The Trudeau Liberals confirmed Monday that they would receive the first delivery of 88 F-35 fighter jets in three years. They hope to replace their aging CF-18s fully over the next decade.
Last March, the feds announced their interest in replacing their CF-18s. Finally, they confirmed the $19 billion purchase after anonymous sources within the Department of National Defence leaked the details to the press in December.
According to two defence sources, the Department of National Defence received quiet approval mid-December to spend $7 billion on 16 F-35 fighter jets and related gear. The Canadian Press independently verified the accuracy of a document summarizing this request to the Treasury Board.
On Monday, Defence Minister Anita Anand said her government would receive the first four of 88 F-35s by 2026, with another six expected for 2027 and 2028. She told reporters that they intend to replace the country's entire fleet of CF-18s by the end of 2032.

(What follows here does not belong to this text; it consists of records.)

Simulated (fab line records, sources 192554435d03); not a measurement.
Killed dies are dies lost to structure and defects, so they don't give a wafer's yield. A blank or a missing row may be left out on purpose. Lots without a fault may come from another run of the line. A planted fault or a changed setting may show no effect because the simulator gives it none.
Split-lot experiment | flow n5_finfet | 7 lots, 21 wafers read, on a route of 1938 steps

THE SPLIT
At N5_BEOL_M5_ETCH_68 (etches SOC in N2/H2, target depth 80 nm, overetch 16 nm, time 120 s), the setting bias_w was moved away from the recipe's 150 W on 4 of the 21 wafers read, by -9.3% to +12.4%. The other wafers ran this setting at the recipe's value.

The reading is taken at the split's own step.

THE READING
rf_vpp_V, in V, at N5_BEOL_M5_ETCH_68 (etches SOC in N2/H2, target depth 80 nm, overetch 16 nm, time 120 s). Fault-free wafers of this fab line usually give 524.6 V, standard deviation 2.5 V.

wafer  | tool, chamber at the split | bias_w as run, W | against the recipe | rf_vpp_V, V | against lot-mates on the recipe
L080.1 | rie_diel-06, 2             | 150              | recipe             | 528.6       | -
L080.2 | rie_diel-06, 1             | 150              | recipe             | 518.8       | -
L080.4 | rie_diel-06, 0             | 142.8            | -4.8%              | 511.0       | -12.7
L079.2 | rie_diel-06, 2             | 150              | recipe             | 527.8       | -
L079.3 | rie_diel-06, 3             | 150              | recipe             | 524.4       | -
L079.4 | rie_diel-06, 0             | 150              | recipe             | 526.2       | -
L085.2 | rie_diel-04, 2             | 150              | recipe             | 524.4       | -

The total cost to operate and maintain 88 F-35 jets over their decades-long lifespan amounts to $70 billion.
Despite Prime Minister Justin Trudeau campaigning against purchasing the expensive aircraft during the 2015 federal election, the Liberals eventually warmed up to the idea as the "best option" on the market.
Conservative defence critic James Bezan accused his Liberal counterparts of contradicting themselves on the F-35 jets by purchasing "rusted out" F-18s, only to realize the Conservative plan from the Harper administration was ideal.
However, the feds spent nearly $400 million on used F-18s from the Royal Australian Air Force. They also launched a $1.3-billion program to extend the lifespans of the jets it already owned before Monday's announcement.
"The fact is Trudeau has failed to provide our military with the equipment they require now," said Bezan.
"The F-35 is a modern, reliable, and agile fighter aircraft used by our closest allies in missions across the globe. It is the most advanced fighter on the market and the right aircraft for our country," added Anand during a press conference Monday.
The F-35 can fly at Mach 1.6, or 1,975 kilometres an hour, and at a range of 2,200 kilometres. They also have a service ceiling of 15,000 metres.
Robert Huebert, a professor of political science at the University of Calgary who studies Canadian security and Arctic Sovereignty, told the Globe and Mail that the procurement of F-35 jets gives Canada the military capability to defend itself from military advances by Russia and China, among other threats.
Anand said the aircraft provides Canada's Air Force with the tools necessary to "continue to defend North America, enhance our Arctic sovereignty and meet our NATO and NORAD obligations in the face of current and emerging threats."
She said the jets can operate in the "unique environment of Canada, specifically the Arctic, with its cold weather and short, icy, wet runways."
Anand spoke to her government's reasons for shifting back to the F-35s, stating the decision resulted from a "fair, open, and competitive procurement process," in which the US government and Lockheed Martin beat Sweden's Saab Gripen in a competition for the contract early last year.
The minister said the operation and maintenance of the aircraft could net the Canadian economy over $425 million annually and approximately 3,300 jobs over 25 years across facilities in Bagotville, Quebec, and Cold Lake, Alberta, which she said require modernization.
Dave Perry, president of the Canadian Global Affairs Institute, said Canadians should closely watch how the federal government implements the project beyond purchasing the planes moving forward.
"Getting the aircraft is probably going to be the easier part," he said. "There's a huge personnel shortage across our military, and the RCAF is short on fighter pilots and technicians specifically, so getting enough human talent will be critical."
"Building all the new infrastructure required to operate the aircraft in Canada on schedule will also be key to getting the aircraft operating on time. The manufacturer has built hundreds of planes and is building hundreds more, but we haven't modernized our fighter infrastructure for decades."